[comp.sys.handhelds] Interesting effect

cloos@acsu.buffalo.edu (James H. Cloos) (02/14/91)

I do not want to alarm anyone, as I have not been able to reproduce this,
but Monday morning I was checking out the performance of the SPLINE suite
that was posted here, and ran into an interesting problem.

I gave the routines the data [ 1 5 14 30 55 91 125 153 171 175 161 125 90
58 31 11 ] [ 3 18 ] and hit the key.  After about 5 minutes, I gave up on
the program & tried to break out.  ATTN didn't work, so I went so far as to
try ON-C.  This was also non-functional.

(Last April or May I ran into a similar problem when I had cleared all of
the key assignments & put myself in USER mode; ON-C did not work even
though it is supposed to.  The next time I tried it, ON-C did work, but
that time it did not.  I gave up on reproducing that until now.)

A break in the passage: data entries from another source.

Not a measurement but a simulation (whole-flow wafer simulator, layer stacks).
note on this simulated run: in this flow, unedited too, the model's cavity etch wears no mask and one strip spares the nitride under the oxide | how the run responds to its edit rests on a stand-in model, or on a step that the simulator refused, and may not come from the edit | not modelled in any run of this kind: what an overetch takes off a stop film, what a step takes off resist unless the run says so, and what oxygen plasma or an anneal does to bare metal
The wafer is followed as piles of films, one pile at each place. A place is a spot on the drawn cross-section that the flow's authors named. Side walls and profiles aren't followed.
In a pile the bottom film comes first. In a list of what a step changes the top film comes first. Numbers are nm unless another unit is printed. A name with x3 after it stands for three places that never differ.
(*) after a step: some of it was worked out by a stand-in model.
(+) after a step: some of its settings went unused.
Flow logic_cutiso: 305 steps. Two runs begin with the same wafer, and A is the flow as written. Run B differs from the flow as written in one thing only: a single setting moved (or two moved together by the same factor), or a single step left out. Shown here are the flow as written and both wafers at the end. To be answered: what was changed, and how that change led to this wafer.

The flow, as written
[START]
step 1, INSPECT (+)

I ended up taking the foot off and defibrillated it.  The screen went blank
so I hit ON, which turned it back on & gave me a Do You Want To Recover Mem
screen.  Of course I hit YES, and soon got that screen back, so I hit YES
again & was returned 8 directories (D.0[1-8]) of which the first contained
all of the other 7 (named D.0[1-7]) and the others were each of the
subdir's I had w/ the exception of the SPLINE dir & its parent (which,
interestingly, contined many of those recovered dirs).  The '' dir came up
as one of the D.... dirs.  I did find it interesting that the 128K RAM card
I had MERGEd was still MERGEd and the BAK in it of HOMEDIR was unchanged.
The clock was also OK.  I was able to recover by RESTOREing the BAK from
PORT0.

What is the moral of this story?  I don't know, but this does make 3 times
now that I had the calc lock up completely, and the 1st and 3rd were while
it was running a strictly userlanguage program.  (The 2nd was so bad even
ON-A-F didn't work, nor did the defibrillator; only removing the batteries
did.)

After the first time, I mentioned in a posting that ON-C could be disabled
by clearing the assignment of the ON key--asuming you are in USER mode.
Someone on the design team (maybe Bill) followed-up that nothing could (in
userlang anyway) block ON-C.  My subsequent trials agreed with that
sentiment, but now it has happened to me again, & I KNOW that I was
pressing ON and C real well many, many times. There MAY be an obscure
problem, or I may just have gotten a thick spurt of some interference
(cosmic rays?) that mucked up RAM just enough to crash.  I was given to
understand that defibrillating would NOT trash mem, so it looks like
trashed mem caused the crash.

I would be curious to learn if anyone else has had unexplainable crashes
(w/o the use of non-userlang stuff).

P.S.	I'm currently leaning toward some kind of RAM-affecting interference.

P.P.S.	FLAMES to /dev/null, bitte; only constructive replies need
	reply or follow-up.

-JimC
--
James H. Cloos, Jr.		Phone:  +1 716 673-1250
cloos@ACSU.Buffalo.EDU		Snail:  PersonalZipCode:  14048-0772, USA
cloos@ub.UUCP			Quote:  <>

frechett@spot.Colorado.EDU (-=Runaway Daemon=-) (02/14/91)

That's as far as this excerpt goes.